Attack of the Jack-O'-Lanterns is the 48th book in the original Goosebumps series of 62 books, and R.L. Stine was clearly running out of ideas at this point, because the plot of this book is a carbon copy of book 15: You Can't Scare Me! There are some pretty terrible kids, in this book Tabby and Lee, and they do something bad to some other kids, in this book a group of four friends, and the victims then seek revenge on the kids who wronged them, with the revenge always coming in the form of trying to scare the kids responsible.
It's like the song Wanted Dead or Alive by Bon Jovi:
It's all the same, only the names will change
This one is set on Halloween, but despite this, and the trick-or-treating going on, the book never had the "Halloween" vibe at all, because of Stine's trademark bare-bones writing. The characters are bland caricatures of children, like in most books I've reread so far in this series, and in one case the character description actually seems kind of racist? You tell me:
Lee is African-American, and he sort of struts when he walks and acts real cool, like the rappers on MTV videos.

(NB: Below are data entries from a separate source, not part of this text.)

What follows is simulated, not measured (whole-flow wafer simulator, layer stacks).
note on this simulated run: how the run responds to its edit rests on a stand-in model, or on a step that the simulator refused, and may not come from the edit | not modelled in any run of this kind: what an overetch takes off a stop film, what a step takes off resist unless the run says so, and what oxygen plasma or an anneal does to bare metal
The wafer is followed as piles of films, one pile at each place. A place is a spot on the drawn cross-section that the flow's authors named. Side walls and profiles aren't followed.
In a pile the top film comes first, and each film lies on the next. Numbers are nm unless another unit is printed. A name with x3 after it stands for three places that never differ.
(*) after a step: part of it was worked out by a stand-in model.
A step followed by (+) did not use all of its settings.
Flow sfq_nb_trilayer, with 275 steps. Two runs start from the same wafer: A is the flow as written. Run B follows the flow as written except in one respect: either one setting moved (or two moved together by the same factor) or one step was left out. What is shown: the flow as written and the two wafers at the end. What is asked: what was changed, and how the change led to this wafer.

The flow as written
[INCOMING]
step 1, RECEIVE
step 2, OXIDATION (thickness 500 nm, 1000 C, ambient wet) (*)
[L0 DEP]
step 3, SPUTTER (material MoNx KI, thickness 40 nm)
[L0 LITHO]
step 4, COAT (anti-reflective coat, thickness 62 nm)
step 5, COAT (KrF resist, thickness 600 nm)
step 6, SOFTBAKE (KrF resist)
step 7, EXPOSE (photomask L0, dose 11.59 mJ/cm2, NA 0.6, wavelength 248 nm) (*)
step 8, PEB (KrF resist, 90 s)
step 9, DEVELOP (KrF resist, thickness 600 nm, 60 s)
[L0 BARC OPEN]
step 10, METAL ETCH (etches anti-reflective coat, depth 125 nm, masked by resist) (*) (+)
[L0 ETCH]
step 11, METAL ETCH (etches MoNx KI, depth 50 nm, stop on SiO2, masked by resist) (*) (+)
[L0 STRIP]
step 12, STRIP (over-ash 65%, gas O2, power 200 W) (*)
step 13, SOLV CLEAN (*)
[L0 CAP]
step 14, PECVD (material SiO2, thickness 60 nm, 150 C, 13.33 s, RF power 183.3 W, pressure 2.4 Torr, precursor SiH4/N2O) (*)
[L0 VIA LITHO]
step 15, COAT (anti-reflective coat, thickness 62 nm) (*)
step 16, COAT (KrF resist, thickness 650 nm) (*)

Throw in one kid unthinkingly trick-or-treating in Blackface, and both parents and children alike thinking it's completely normal to label several missing persons as "fat", and you can definitely tell this book was written in the 1990s. And I mean, with the fat-shaming, how terrible is that? That the parents don't scold their children for calling these people fat right in front of them is one thing, but these are missing persons who very well may be dead, and you're fat-shaming them? That's wrong on so many levels. Parents and even most kids in Goosebumps books are absolutely horrible people, and I am starting to question why. Stine wrote these books for children. Is this really what he wanted youth to think people should be like?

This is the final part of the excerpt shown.